Annnnd today was the day I stopped reading super-hero comics. One that I won't name finally broke me. Collection stops as of now. No joke.
Not surprisingly, some people jumped on that and started to make a big deal out of it. Waid countered and clarified through a series of additional Tweets...
It's not one bad comic. It's the unbearably last in a long string of bad comics.To my understanding, Waid's always been more of a DC fan than a Marvel fan and, being raised more with the Marvel mythos myself, I can't really comment on too many specifics with what he's been reading. But that's pretty much the same reason I stopped reading superhero comics.
...It's been building. I didn't say they were all bad. I said I've reached a limit.
...I LOVE comics. And I LOVE super-heroes. And I'll keep writing 'em. But there is a new, recent cynicism to many of them that I find exhausting and mean-spirited and uninspiring and life-denying.
Lotta good super-hero comics out there. Grant's stuff. Bru's stuff. Fraction's Iron Man. Etc. My issue is much deeper than that.
But you don't really know me, right? You don't know how enthusiastic I was for superhero comics or for how long? I essentially ditched whatever reputation I may have had in the online superhero fan community shortly after starting this blog, and have tried to build that reputation back up with an entirely new and different group of people. But those people were didn't even start to see me until my superhero fandom was well on the wane, and probably didn't know I had my letters published in Marvel comics going back as far as 1988! So my dropping superhero books, to them, was not a big deal.
Ah, but Waid, he's a big name in the business. People have been keeping their eyes on him for years! He's the guy who wrote that great love letter to superheroes called Kingdom Come. He's the guy who wrote that Fantastic Four issue that sold over 700,000 copies. He's the professional who almost always win comic book trivia contests at conventions. This is one of the handful of comic creators who is associated with not only writing good superhero yarns, but really knowing and loving superhero history. He pulled Bob Phantom out to use in a story for cripes' sake!
So when he drops superhero comics, you KNOW there's something going on!
He cites a seemingly ever-present cynicism in superhero books these days that he doesn't care for. I've seen the same thing. That does beg the question: why are superhero comics like that? Now you could say that it's just a trend, or the direction charted by one or two head people in the publishers' offices. Which may both be accurate. But I think those answers belie deeper problems with the industry as a whole. Let me throw out a few questions to stew on...
1. Even if, as a creator, you're told to write a certain way, wouldn't your own creative integrity push if not compel you to find as unique a voice as possible?
2. Wasn't there a time not too long ago when any given comic title did have a unique tone and voice, even within a single publisher, sometimes within the oeuvre of a single creator?

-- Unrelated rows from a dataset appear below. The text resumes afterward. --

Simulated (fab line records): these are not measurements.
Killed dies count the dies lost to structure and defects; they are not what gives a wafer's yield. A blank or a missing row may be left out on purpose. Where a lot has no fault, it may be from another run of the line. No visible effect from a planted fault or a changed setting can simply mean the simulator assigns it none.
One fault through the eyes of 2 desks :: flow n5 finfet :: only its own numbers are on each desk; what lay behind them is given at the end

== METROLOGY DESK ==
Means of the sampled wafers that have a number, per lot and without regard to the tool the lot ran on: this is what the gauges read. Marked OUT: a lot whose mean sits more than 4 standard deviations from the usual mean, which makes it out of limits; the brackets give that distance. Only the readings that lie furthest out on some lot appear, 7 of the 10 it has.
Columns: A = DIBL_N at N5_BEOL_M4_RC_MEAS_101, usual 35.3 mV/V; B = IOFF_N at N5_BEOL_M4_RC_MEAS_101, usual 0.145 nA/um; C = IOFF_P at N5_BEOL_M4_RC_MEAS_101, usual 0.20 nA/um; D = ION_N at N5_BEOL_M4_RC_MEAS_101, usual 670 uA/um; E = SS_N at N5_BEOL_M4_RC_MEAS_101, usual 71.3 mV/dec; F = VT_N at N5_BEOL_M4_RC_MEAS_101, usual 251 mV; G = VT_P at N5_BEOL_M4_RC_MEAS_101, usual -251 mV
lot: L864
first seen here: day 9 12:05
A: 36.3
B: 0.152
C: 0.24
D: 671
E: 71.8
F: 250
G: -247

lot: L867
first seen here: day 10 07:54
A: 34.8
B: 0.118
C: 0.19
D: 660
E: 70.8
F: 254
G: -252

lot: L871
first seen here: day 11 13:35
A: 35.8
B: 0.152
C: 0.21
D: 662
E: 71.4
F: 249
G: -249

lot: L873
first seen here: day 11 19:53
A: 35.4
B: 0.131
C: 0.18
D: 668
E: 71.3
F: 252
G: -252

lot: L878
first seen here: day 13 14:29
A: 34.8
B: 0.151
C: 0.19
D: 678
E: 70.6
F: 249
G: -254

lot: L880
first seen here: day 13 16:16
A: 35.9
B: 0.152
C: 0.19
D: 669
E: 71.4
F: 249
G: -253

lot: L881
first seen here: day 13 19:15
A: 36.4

3. It's easy to say, "Shouldn't comics be fun?" and that does come across a bit vapid, but don't some people legitimately want to make their comic reading experiences a form of escapism from a turbulent and oppressive world?
4. Does a line-wide tone or theme indicate heavy direction from the upper echelons of publishing or simply a self-referential group of creators? Are there too many creators today relying on Watchmen and Dark Knight Returns as models instead of, say, any other medium?
5. Though art is generally modeled/based to some degree from real life, what portion of the real world is being reflected in this comparatively recent cynicism in superhero comics? Is it how we view the world at large, is it a response to threats of terrorism, is it simply how we view authority figures...?
I don't necessarily have answers here, but I think it's food for thought that requires more probing than whatever invectives are thrown at Waid for becoming a genre traitor.